Stardate 7-6-2010
It's been a while since my last post, mostly since I've been travelling in Turkey, baby!
Anyway, I want to put up some work that I did a few weeks ago for Readhill/Mousehand independent publishers. This was for a short run of a book called "The Wealthy Tribe", by Malcolm Coombs. The book is basically a parable in which some friends stumble across an ancient book which describes how this tribe used a series of principles to create wealth for themselves. The friends apply these principles to their own lives, and prosper.
Anyway, it went through quite a process, and here are the initial three covers I submitted:
The initial brief was pretty flexible, but kind of revolved around having an hourglass with sand transforming into coins inside. So I went ahead and created a 3d-looking version in Coreldraw. All the elements in the images below are vectors, which was a serious mission and no mistake! After the creation of the elements in Draw, I dragged them into CorelPHOTO PAINT for final compositing. Photopaint is very much similar to photoshop, but has the advantage of being much cheaper!
Anyway, photo-editors allow one a much greater deal of control over different filters I have found. So in the vectors went, and i added some grain to make the sand look more sandy.
The different versions are below:
The defining principle of the book was "time is money". But put that into a search engine and the first 15 000 images you get are all hourglasses with sand turning into coins inside. In my anal-retentive perfectionistic way, I really wasn't happy with the hourglass cliche' as a cover image, so i provided 2 alternate versions of what I thought would work better.
My first idea was to take the idea of the story and illustrate it in a very direct fashion, with tribespeople carrying golden objects. I kept the drawings very plain and geometric to try and convey a sense of an African tribe.
The second idea was to create a very bold cover based on a vector illustration of a tribal mask. In Coreldraw it was simple enough to reproduce a series of different versions of the cover in different cover schemes. Since the mask image was so striking, I wanted to limit the colours drastically and provide maximum impact to the linework. My favourite is the gold on black cover--I felt this conveyed the idea of wealth and mystery the best--a golden mask looming out of the night. I also opted for a more traditional-looking font, to give it more of a hand-crafted/old-school look.

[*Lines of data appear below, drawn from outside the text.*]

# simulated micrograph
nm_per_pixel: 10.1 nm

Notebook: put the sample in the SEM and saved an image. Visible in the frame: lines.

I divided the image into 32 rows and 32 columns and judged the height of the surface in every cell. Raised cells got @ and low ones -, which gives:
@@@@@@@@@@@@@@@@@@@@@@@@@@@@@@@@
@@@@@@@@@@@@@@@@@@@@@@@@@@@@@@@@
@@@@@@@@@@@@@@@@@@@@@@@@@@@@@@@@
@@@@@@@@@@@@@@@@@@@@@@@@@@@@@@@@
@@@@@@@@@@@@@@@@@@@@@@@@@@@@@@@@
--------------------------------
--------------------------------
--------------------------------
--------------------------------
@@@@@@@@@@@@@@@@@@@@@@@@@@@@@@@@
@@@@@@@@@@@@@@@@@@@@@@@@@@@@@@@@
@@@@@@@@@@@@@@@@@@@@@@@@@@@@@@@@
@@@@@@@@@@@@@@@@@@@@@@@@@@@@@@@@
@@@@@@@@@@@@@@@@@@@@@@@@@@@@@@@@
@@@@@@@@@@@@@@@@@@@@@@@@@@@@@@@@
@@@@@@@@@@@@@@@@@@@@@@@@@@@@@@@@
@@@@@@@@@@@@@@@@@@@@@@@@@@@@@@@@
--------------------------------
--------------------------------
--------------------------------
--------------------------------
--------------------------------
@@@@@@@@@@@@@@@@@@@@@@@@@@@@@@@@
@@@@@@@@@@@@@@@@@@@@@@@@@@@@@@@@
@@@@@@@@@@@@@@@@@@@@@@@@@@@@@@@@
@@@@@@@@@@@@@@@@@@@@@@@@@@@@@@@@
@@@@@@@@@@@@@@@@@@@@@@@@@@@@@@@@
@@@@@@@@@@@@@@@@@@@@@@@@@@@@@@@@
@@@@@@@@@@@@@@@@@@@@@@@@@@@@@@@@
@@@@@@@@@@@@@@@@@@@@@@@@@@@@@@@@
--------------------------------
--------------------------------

As it turned out, the author decided he'd rather stick with the hourglass... The final cover is below:
Basiccally it's the same hourglass, with a whole lot of layers. I've added some serious grain to the trickle of coins, sandwiching about 4 different coin layers between "dirt" and photo-filter layers to give the idea of depth. Individual highlights and flashes were also added to give the idea of the coins being very shiny, and also add a sense of movement. There are basically a lot of other layers there on "subtract" and "overlay" mode to give the image more glow and depth. 31 layers in total, without the lettering!